60 Minutes Looks At The Race Against The Machine

Monday, January 14, 2013

Rodney Brooks' robot Baxter


 Technological Unemployment
When Andrew McAfee and Erik Brynjolfsson first released their book, "Race Against The Machine," their hypotheses about AI and robotics' affect on the economy were largely dismissed.  Now as technology continues its exponential advances, their concepts are entering the mainstream, as was exemplified by the authors appearing in a 60 Minutes feature this weekend.
By the time "Star Wars" trilogy arrived, the popular notion of robots with their computerized brains and nerve systems had been fully integrated into the public's imagination. Now the robots are here, but, as Steve Kroft from 60 Minutes found out recently, instead of serving us, they are competing for our jobs.

According to MIT professors, Erik Brynjolfsson and Andrew McAfee authors of, Race Against The Machine: How the Digital Revolution is Accelerating Innovation, Driving Productivity, and Irreversibly Transforming Employment and the Economy, the new robotic revolution is one of the reasons for the jobless recovery.

McAfee tells Kroft, "Our economy is bigger than it was before the start of the Great Recession. Corporate profits are back. Business investment in hardware and software is bactk higher than it's ever been. What's not back is the jobs."

"Technology is always creating jobs. It's always destroying jobs. But right now the pace is accelerating. It's faster we think than ever before in history. So as a consequence, we are not creating jobs at the same pace that we need to," adds Brynjolfsson.

McAfee, "The fact that computers can now understand and respond to human speech, the fact that they can actually generate prose of decent quality, they can drive cars, they can win at Jeopardy. We're seeing technology demonstrate skills that it's never, ever done before."

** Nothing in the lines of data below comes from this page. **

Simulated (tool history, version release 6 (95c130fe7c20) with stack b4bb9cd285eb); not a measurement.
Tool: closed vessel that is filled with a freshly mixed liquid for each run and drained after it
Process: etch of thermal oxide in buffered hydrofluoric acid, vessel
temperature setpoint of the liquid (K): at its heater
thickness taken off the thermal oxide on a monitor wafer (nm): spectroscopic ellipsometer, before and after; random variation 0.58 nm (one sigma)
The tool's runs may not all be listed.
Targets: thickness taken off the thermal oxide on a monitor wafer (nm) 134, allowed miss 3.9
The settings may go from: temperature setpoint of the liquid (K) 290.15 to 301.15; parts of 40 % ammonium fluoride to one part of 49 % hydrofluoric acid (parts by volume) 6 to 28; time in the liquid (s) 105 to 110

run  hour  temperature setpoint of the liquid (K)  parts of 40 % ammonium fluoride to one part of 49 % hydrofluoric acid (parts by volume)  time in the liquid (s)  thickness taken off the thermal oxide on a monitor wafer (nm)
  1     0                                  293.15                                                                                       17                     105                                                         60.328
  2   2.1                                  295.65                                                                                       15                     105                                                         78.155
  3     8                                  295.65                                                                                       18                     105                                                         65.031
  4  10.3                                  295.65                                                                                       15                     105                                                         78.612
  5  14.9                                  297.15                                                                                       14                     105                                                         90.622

Kroft points out that one of the few bright spots is a modest rise in U.S. manufacturing: an early casualty of automation that is making a comeback because it.
That thinking behind the strategy of Rodney Brooks and investors in his new start-up, Rethink Robotics, which is also featured in the report. With their Baxter robot, they see a potential market worth tens of billions of dollars, and believe that Baxter can help small U.S. manufacturers level the playing field against low cost foreign employment.

Kiva Systems
Robotics material handling systems like those created by Kiva Systems (now owned by Amazon) represent the tip of the iceberg in terms of the technological unemployment that AI and robotics will bring to the economy.  

"I think that those workers in China, in India, are more in the bullseye of this automation tidal wave that we are talking about than the American workers," says Brynlofsson. 

As Vivek Wadhwa pointed out last year,
What happens when you combine AI, robotics, and digital manufacturing? A manufacturing revolution, that will enable U.S. entrepreneurs to “set up shop” locally, and create a wide variety of products. As Kinko’s is for 2D digital printing on paper, we will have shared public manufacturing facilities like TechShop where you can print your 3D products. How is China going to compete with that?
 
However, as Kroft points out, "But even if offshore manufacturing returns to the U.S., most of the jobs will go to robots."

Following up on the ideas of Race Against The Machine, McAfee and Brynjolfsson are currently working on a new book about technology, growth, jobs and the economy, with help from the Digital Frontier Team at the MIT Center for Digital Business. It will be published by Norton in the Fall of 2013.

McAfee forecasts, "When I see what computers and robots can do right now, I project that forward for two, three more generations, I think we're going to find ourselves in a world where the work as we currently think about it is largely done by machines."

"And what are the people going to do?" asks Kroft.

McAfee replies "That's the $64,000 question. Science fiction is actually my best guide because I think we are in that time frame going to be in a very weird, very different place."

Weird and different indeed.

2 comments: Leave Your Comments

  1. In company after company I speak with here in the US, automation is keeping jobs here vs. migrating to lower wage locations. CBS 60 Minutes provided a very biased 'report' that completely misses the benefits of technological progress. How many of us still commute to work on a horse or live in a house without electricity?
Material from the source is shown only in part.